By painting the East European Jew as a saint, they designed a God of cruelty and irrationality. And that most terrible of sins must be ended: We must save God and sanctify His Name by telling the truth about European Jewry in the years preceding the Holocaust. Then and only then will we be able to tell our children and all Jews the truth of the Holocaust.

The false idealizing of the Jewry of Eastern Europe is worse than foolishness. 

In the words of Kohelet (Ecclesiastes), 

"Say not: 'How was it that the former days were better than these?' For it is not out of wisdom that you inquire concerning this." [Kohelet/Ecclesiastes 7:10] 

Then and only then can we save God from blasphemy and ourselves from future horrors. Then and only then can we honestly and truly say: 

"All the paths of the Lord are mercy and truth unto such as keep His covenant and His testimonies." [Tehillim/Psalms 25:10]

Of course we know the real truth of the situation and from that comes the answer, if we wish to be honest. 

Then and only then can we reply to the wicked and the honestly confused both - honestly. For in the words of Tehillim: 

"The secret of the Lord is with them that fear Him, and His covenant to make them know it" [Tehilllim/Psalms 25:14]

 and Mishlei/Proverbs: 

"Men of evil will not understand justice but those who seek the Lord will understand everything." [Mishlei/Proverbs 28:5]


Yes, as the nineteenth century passed into its third quarter, the Jew of Russia and Poland was, indeed, observant. But what else could he be?

The overwhelming number of Jews lived in a Pale of Settlement that restricted them to the shtetl, the village, where they were isolated from the gentile world, barred from participating in anything else except the society of the shtetl. And that society was religious in toto.

What Jew, even if he wanted to, was prepared to rebel against the society that laid down the religious rules of life?

Who was prepared to accept the ostracism that would be his inevitable punishment if the dared to throw off the halacha that was more than religion in the shtetl, but the entire social fabric of the life of the Jew?

And so, of course, the Jew was "religious". He had no other choice.

But once that choice arrived, look at what happened! And in such a short span of time! The Enlightenment that began to arrive in Eastern Europe in the last third of the nineteenth century swept away, in a relatively few years, a society and structure that had been built up for centuries. The great Torah centers spawned, overnight, a rebellion and revolution that uncovered the reality of Jewish "religiosity".

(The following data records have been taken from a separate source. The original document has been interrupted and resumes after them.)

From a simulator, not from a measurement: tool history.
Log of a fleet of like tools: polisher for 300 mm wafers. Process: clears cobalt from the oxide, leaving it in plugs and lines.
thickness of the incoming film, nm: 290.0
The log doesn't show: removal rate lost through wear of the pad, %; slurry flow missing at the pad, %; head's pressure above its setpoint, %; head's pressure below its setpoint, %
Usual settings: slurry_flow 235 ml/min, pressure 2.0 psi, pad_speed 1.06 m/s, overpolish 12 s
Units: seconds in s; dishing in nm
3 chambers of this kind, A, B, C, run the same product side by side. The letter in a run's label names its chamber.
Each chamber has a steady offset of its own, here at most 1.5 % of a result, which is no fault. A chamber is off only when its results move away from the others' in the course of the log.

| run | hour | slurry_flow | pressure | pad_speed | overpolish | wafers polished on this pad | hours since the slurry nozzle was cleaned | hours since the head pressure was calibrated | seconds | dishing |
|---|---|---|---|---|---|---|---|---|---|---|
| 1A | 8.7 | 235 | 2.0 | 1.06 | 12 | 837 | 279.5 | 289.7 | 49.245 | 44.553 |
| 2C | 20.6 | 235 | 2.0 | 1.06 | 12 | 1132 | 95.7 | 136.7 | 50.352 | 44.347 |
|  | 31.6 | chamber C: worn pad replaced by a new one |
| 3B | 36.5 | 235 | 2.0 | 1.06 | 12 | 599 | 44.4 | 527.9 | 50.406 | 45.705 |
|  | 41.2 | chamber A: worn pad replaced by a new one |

The same Vilna that had become a byword for piety and Torah learning, the home of the Gaon, the "Jerusalem of Lithuania," now gave birth to' the Jewish labor movement, the Bund, a bitterly anti-religious and anti-nationalistic group that saw Jews, who just yesterday were "religious", flocking to its ranks to spout atheistic socialism.

The Poland and Russia and Lithuania and Galicia, the areas of the Va'ad Arba Ha'aratzot (Council of the "Four Lands" of the 17th Century Kingdom of Poland), the places that had given us the Rama and the Shach and Chassidism and the great yeshivas, overnight gave birth to Jewish communism and socialism and secular Zionism and assimilation. The door was barely opened to enlightenment and emancipation and the Jew rushed to be a Universalist and to throw away Judaism.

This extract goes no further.